Friday, July 10, 2009

The G8 and climate change

A modest step

World leaders aspire to limit climate change, but they offer few details of how to do so

SCEPTICS could refer to an old joke about a music lover who would do anything to play the violin—except practice. The countries that emit 80% of the world’s heat-trapping gases, gathered at the Group of Eight (G8) meeting in the earthquake-stricken city of L’Aquila, in Italy, agreed on a goal this week. But they failed to say how they intended to achieve it.

The United States, Canada, Japan and Russia for the first time have put their names to a G8 declaration endorsing a position on the climate already taken by the European Union. This sets out that global temperatures, which already rose by 0.7ºC in the 20th century, should not be allowed to rise by more than 2ºC compared with pre-industrial levels. In addition, eight other countries, broadly representing the developing world at the conference, signed up to the target.

As America’s President Barack Obama observed, getting any agreement among so many countries with different interests is no small achievement. The declarations in L’Aquila thus constitute a useful step along the road to a credible agreement at the United Nation’s summit on global warming in Copenhagen in December. It is particularly notable that China, now the biggest emitter of greenhouse gases, agreed to the 2ºC objective. Environmental lobbyists suggest that, in the days before the conference, officials in Beijing had been holding to a target of 2.3—2.6ºC.

But hitting the target will be much harder than agreeing on it. The G8 nations also committed themselves to reducing their carbon emissions by at least 80% by 2050 (as part of a plan to halve those of the entire planet by mid-century). That is conveniently beyond the life expectancy of most of the leaders at L’Aquila. And to the disappointment of the greens such as the UN’s secretary-general Ban Ki-moon, the rich states’ undertaking did not specify any short- or medium-term goals on cutting emissions, over which their leaders could have more control.

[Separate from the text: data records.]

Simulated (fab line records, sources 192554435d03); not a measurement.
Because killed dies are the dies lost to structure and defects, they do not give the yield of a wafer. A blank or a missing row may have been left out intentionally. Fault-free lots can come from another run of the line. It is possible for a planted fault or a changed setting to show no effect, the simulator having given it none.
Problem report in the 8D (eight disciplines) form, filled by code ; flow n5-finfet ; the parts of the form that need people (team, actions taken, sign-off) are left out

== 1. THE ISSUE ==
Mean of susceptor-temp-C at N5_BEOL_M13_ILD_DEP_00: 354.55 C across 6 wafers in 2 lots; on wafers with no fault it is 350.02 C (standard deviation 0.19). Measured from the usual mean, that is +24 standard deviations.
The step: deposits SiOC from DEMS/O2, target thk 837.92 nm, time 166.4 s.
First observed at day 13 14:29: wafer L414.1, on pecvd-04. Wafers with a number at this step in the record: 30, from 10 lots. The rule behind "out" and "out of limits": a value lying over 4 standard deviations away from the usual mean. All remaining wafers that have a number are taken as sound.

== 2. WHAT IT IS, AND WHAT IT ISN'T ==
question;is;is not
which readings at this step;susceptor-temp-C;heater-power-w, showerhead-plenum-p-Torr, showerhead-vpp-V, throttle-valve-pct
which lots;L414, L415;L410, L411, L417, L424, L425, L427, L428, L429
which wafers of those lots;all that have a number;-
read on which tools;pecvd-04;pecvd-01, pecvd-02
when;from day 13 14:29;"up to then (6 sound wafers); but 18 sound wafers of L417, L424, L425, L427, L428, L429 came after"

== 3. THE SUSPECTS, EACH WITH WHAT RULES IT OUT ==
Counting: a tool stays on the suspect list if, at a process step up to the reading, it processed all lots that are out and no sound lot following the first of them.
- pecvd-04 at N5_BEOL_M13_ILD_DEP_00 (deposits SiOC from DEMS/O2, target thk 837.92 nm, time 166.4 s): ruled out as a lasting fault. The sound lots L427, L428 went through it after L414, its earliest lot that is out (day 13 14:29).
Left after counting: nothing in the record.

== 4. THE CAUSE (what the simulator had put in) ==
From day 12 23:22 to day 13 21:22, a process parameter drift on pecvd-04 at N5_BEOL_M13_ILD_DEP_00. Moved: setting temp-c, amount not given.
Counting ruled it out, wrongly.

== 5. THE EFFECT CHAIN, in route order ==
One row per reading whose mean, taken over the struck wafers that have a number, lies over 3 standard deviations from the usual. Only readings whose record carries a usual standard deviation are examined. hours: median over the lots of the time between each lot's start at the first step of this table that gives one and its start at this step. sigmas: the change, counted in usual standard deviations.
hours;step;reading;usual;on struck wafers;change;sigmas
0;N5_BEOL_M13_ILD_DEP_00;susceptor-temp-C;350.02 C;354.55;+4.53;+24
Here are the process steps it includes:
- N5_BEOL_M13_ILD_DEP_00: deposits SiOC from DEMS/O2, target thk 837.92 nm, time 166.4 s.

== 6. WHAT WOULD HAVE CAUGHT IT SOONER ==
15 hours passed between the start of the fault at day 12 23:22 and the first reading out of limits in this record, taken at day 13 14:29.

Even during the conference, moreover, there was some wriggling on the 2050 objective. A Russian official declared that, for Moscow, it was unacceptable. Canada’s environment minister, Jim Prentice, blithely remarked that it fitted well with the pathway that Canada is on, which is to reduce emissions by mid-century “by as much as 60% to 70%”. The 80% figure is an aggregate, allowing individual countries to fall short of the objective, but only on the questionable assumption that others will exceed it.

As expected, the G8’s guests from the developing world did not commit themselves to any target on carbon. The negotiations ahead of Copenhagen will deal with more than emissions, for example with considerations of how to help the countries most vulnerable to more temperature rises. There will also be proposals to transfer technology and cash from richer to poorer countries, to help the latter cut their reliance on carbon.

China, India and the rest will not put a figure to their own emissions reductions until they secure concessions in all these areas. In one, the conference showed some progress. The statement on Thursday July 9th included a commitment to double public investment in the research and development of climate-friendly technologies by 2015. The leaders of all the countries present, including the developing ones, will see what funds could be raised back home, to this end. Britain’s prime minister, Gordon Brown, has proposed a $100 billion kitty, but some poorer countries are lobbying for much more than that.

Doling out cash alone will not stop climate change. Nor, as Mr Obama said, should anyone “expect to solve the problem in one meeting”. But the talks in L’Aquila at least suggest some prospect for progress during the complicated bargaining and trade-offs ahead of the Copenhagen meeting, which is likely to be at least as contentious, and complex, as the Kyoto gathering in 1997.